When reading up on Java reflection it’s hard to browse very far without hearing about how slow reflection supposedly is. Probably most of us have seen about a bajillion benchmarks comparing reflection to direct method dispatch, lambdas, etc., and reflection usually loses badly. The other day, however, I encountered a situation where reflection significantly outperformed the alternatives.
Over the last few months I’ve been putting most of my free time into a scripting language/interpreter for game development. The language is dynamically typed and compiles into a custom bytecode format that is run by an interpreter written in Java. The original design of the interpreter utilized a “catch all” base class that relied on overridden methods to handle most interactions with the interpreter (very similar to how Python handles operator overloading). The problem with this design was that it was freakishly verbose and resulted in ultra-dense, ugly code even for simple operations. For example, here’s the integer addition code:
@Override
public CObject __plus__(CObject other){
if(other instanceof CInt){
return new CInt(intValue + ((CInt) other).intValue);
}else if(other instanceof CFloat){
return new CFloat((float)intValue + ((CFloat) other).floatValue);
}else{
throw new UnimplementedOperation(String.format("Undefined operation: cannot perform int + %s", other.getClass().getSimpleName()));
}
}
There were two major problems with this design:
- The code was nasty to write and maintain.
- Interop with Java code was quite tricky - you’d have to write your own wrapper to expose Java objects to the interpreter, one wrapper per Java class.
To work around the second issue I had plans to write a reflective “auto wrapper.” Before I had a chance to do that, I got tired of writing the freakishly tangled up code above and totally rewrote the internals of the interpreter. The new design uses reflection to dispatch opcodes to Java methods, replacing the base-class override design above. I was concerned with the performance impact this would have, and when I did the rewrite I took the time to set up the project with proper JMH benchmarks. I’ve been using a simple count-to-one-million loop to benchmark/profile the core “basic” functionality of the runtime:
var x = 0
while(x < 1000000){
x = x + 1
}
Sure enough, my shiny new reflective design benchmarked at a dismal 7 seconds to complete one iteration of the count-to-a-million benchmark. I knew it wouldn’t be optimal because I was looking up the Method
objects with each opcode dispatch, but I didn’t expect it to be that bad. I promptly added a Method
cache to save and re-use method references between dispatches (the lookup is done only once the first time a method is called). I also disabled access checking by calling method.setAccessible(true)

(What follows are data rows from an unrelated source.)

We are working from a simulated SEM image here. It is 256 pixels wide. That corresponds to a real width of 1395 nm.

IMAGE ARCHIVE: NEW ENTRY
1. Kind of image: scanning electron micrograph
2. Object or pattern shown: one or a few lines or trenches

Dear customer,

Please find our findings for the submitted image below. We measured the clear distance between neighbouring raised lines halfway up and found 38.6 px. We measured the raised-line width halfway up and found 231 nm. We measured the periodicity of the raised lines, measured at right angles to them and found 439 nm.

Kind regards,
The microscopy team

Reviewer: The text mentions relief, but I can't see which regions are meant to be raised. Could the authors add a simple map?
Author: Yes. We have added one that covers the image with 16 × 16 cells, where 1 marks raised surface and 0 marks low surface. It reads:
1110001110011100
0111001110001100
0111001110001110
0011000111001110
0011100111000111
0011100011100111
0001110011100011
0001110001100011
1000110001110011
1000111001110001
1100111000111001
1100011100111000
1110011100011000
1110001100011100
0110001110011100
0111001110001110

. The results were drastically better - ~ 0.27 seconds to run the benchmark on my main development machine (about 0.18 seconds on a machine with a newer processor and faster RAM clocks). Profiling with VisualVM showed that about 1/3 of the time per opcode was spent decoding and preparing arguments and 2/3 of the time was spent by Java in the reflective method invocation, and so I decided to let well enough alone and move on to other higher priority tasks on the project.
The other day, however, I had the idea of reintroducing the old style base class into the new design. Objects that extended from the base class would be dispatched statically through virtual method calls, check their parameter types, and perform the operations without reflection ever being involved. Objects that didn’t sport this “optimization” would go through the plain ol’ reflective dispatch. I tossed in enough code to use this technique for the benchmark above and fired up JMH, expecting a modest performance improvement since I’d bypassed the reflective invocation.
Much to my surprise, the reflective version ran the benchmark ~20% faster. My “optimization” spent more time checking parameter types and invoking the operation than the JVM did. In hindsight, I shouldn’t have been surprised - whenever you go from dynamically typed parameters to statically typed method invocations you’ve got to pay some type checking cost, and the JVM apparently has a more optimized way to do this than “if-instanceof-then-cast” techniques.
My takeaways from this:
- As usual, make a good design first and optimize the unacceptably slow parts later (after proper benchmarking/profiling). Performance issues often aren’t where you think they are.
- Reflection is slower than static method dispatch, but if you’ve got to dynamically bind method invocations (and invokedynamic/MethodHandles aren’t a good/applicable option), it may very well be faster than handwritten alternatives. In other words, reflection can be fast - quite fast.